Great article by Dr. Acevedo that helps paint a picture of the circumstances and realities of far too many Texans. -Patricia
Sun, Nov. 18, 2007
By BALTAZAR ARISPE y ACEVEDO Jr.
Special to the Star-Telegram
The Rio Grande Valley comprises the counties of Cameron, Hidalgo, Starr and Willacy -- roughly the size of New Hampshire and Vermont combined.
These four counties make up one of the most economically and socially disenfranchised regions in not only Texas but the whole United States. Former Texas Comptroller John Sharpe said in 1998: "If South Texas was the fifty-first state, it would rank last in all social indices."
It also is my area of research.
It is a region ignored by both Washington and Austin, an incubator that provides a regressive environment for its population -- 90 percent of which are Mexican-Americans who are related by one or two degrees of sanguinity from relatives in Mexico.
The population also is one that, according to regional scholars such as Chad Richardson and Rosalva Resendiz of the University of Texas-Pan American, uses Spanish as the primary language in its social, cultural, political and economic interactions.
This reliance on Spanish might be a curse and a blessing to this population -- a curse in that it curtails the ability to fully benefit from educational development and economic resources in the region, and a blessing in that it provides for a connectivity that reinforces cultural and linguistic heritage along a border that runs more than 750 miles from Brownsville to El Paso.
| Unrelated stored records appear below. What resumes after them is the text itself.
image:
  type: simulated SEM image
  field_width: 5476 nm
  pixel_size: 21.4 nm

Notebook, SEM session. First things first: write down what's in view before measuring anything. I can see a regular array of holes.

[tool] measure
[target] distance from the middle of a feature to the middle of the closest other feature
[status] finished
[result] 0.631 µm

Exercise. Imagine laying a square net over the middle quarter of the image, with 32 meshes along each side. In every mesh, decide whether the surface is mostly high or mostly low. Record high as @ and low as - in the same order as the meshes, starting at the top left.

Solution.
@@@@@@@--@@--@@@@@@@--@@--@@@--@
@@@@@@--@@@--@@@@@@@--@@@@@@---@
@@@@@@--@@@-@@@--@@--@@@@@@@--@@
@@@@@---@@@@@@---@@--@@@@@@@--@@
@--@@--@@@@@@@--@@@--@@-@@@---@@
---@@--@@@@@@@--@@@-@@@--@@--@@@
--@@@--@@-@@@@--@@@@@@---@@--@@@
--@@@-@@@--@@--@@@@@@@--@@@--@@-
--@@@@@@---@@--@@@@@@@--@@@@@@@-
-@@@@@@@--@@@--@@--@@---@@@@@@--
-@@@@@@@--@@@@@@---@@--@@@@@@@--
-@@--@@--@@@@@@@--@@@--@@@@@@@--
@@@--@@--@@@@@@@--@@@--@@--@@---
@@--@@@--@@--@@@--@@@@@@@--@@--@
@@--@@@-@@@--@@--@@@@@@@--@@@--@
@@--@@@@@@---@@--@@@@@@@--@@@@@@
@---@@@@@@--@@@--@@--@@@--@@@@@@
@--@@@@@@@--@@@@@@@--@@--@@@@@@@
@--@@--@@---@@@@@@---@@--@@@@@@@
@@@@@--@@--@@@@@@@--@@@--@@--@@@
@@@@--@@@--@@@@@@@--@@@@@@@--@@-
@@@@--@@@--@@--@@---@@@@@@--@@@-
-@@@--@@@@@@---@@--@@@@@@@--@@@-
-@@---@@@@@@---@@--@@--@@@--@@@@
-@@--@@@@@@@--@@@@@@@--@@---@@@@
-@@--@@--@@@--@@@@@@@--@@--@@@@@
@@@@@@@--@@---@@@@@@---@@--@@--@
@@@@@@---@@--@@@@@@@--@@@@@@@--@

The challenges are similar to those that Douglas J. Besharov of the University of Maryland's School of Public Policy addressed at a macro level for Hispanic immigrants in the United States in a recent article in The New York Times headlined "The Rio Grande Rises."
Besharov focused on the economic development of the immigrant Hispanic community but never intended to touch base with the region between northern Mexico and the southwestern United States.
According to the Intercultural Development Research Association, there is a cumulative 46 percent dropout rate in the region's public schools; 62 percent of children have no health insurance and might have even more limited access to health resources as a result of the president's veto of the SCHIP legislation. A continuing economic impediment is that the region's median income is, on average, 35 percent below the median of $37,000 for the balance of Texas as reported by the Texas comptroller's office.
All of this activity falls within an inordinate demographic growth that is, according to the U.S. Census Bureau, at a minimum of 13 percent above the national rate. And the bureau also reported a 34 percent cumulative poverty rate for the region in its American Community Survey of 2002.
Something is out of balance here, and it requires the attention of government in Washington and Austin.
The area is bedeviled by a misguided and ill-advised immigration policy. The region resembles a martial state. Of 13,000 border agents (the "Greenies," as they are called here), 85 percent are assigned to posts along the U.S. border with Mexico, and the balance to the Canadian border and other ports of entry.
Additionally, there are plans to build a wall to separate and protect the region's Mexican-Americans from a mirror-image population on the south side of the Rio Grande.
Of course, none of the Homeland Security policy wunderkinder seem to recall that the only potential terrorist entries to the United States that the American people know about were via the Canadian border.
Did the Great Wall of China keep out the Mongol invaders? Did the Berlin Wall keep communism intact? Are such barriers in Israel engendering good will between the Jewish and Arab communities?
Another continuing and debilitating situation is the erosion of the environment and physical infrastructure brought on by the expanded land traffic resulting from the North American Free Trade Agreement.
What are some possible policy actions to be considered?
First, the policy brokers in Washington and Austin need to make better use of mid-decade census data and stop relying on the old 2000 census data to guide their thinking. That is akin to keeping a milk carton in your refrigerator way past the expiration date.
Second, it is time to realize that the future of Texas, as noted by state demographer Steven Murdock, is linked to the continued development of the educational and economic capacity and welfare of its Mexican-American community.
According to the U.S. Census Bureau, this population is on average seven to eight years younger than the majority population and will account for 60 percent of all public school enrollments in Texas by the fall of 2008.
It is not difficult to discern that this group will represent the majority of Texas' employees, military personnel, taxpayers and Social Security contributors. The continued regression of this population, as a result of inadequate knowledge capital, will hurt the greater society and its continued welfare.
The corresponding challenge to the majority stakeholders is how to maximize the potential of Mexican-Americans to be fully engaged in the state's economy.
Further, the Rio Grande Valley is the nexus for the balance of our nation's Latin American foreign policy. If we cannot devise a reasonable immigration policy, where will we ground our relationships with the balance of the Western Hemisphere?
The Rio Grande will indeed rise as more stress is placed on this region as it attempts to respond to its challenges while swimming against the bad policy streams that originate in Washington and Austin.
This region links the futures of the United States and Mexico -- but it cannot and will not fulfill its potential in its current state of disenfranchisement.
Baltazar Arispe y Acevedo Jr., Ph.D., is a professor of educational administration and research director of the Center for Applied Research in Education in the College of Education at the University of Texas-Pan American, Edinburg.